At first, I was thinking it was a real job like she has to be nice because it's some sort of public relations shit. Ya know, like something respectable that you could throw down on a resume. Not so fast my friends. It seems here we have some rather odd looking chicks battling over their job performance. At a Dunkin Donuts. Let me repeat that. Job performance at Dunkin' Donuts. Not a corporate building but a store where the job requires you to A) take orders, B) pour coffee, C) be able to count money D) toast a bagel and maybe throw some cream cheese on there if you're feeling saucy. That's it. I don't know how you fit sexual harassment in there but let's move on.
Adam Foley gets himself back into the ring because he "still get it in" and we shouldn't worry about he "be lookin" cause the other girls looks like someone beat her with a bag of doorknobs. The intelligence in this conversation here is mind blowing.Where do they go to schoo? Oh..
I don't believe this Nicole character when she says she doesn't care about some dude grabbing on her tit when she goes for the ice coffee. You just start calling girls whores if you don't have some hidden animosity deep down in your soul. Like the great ryan dubois says, "stop talking about it and be about it cunt." Stay, classy. Who the fuck are these kids?
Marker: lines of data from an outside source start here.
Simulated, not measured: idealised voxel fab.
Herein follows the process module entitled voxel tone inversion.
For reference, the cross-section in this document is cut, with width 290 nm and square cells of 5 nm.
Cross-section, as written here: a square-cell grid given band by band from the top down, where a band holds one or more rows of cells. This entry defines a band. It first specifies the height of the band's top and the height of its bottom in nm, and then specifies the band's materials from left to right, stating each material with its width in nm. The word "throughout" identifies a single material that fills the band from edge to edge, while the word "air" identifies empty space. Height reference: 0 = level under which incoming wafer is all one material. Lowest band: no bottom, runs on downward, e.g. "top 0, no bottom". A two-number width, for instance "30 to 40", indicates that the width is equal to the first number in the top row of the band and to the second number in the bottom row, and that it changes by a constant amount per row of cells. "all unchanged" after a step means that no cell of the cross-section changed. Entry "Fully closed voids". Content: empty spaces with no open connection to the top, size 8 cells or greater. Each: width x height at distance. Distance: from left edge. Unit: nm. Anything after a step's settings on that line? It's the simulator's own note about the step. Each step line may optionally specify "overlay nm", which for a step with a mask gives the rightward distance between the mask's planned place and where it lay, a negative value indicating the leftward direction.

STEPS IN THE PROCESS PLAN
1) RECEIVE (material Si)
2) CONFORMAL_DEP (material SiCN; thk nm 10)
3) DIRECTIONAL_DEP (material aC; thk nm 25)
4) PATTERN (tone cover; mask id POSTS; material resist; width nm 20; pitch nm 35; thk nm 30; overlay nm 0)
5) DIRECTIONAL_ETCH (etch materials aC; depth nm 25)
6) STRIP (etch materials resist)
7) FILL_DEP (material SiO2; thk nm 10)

Adam Foley has been on the streets since 1998. That's 12 years(I had to do the math for him). And hey, bro. We have a word for guys who have been on the streets for 12 years. It's called homeless. We also have a word for your plan of giving her herpes when you see her. It's called rape.
P.S. Shopping sprees at Goodwill don't really count as shopping sprees when your using the old monopoly money you found in the garbage behind your crack den.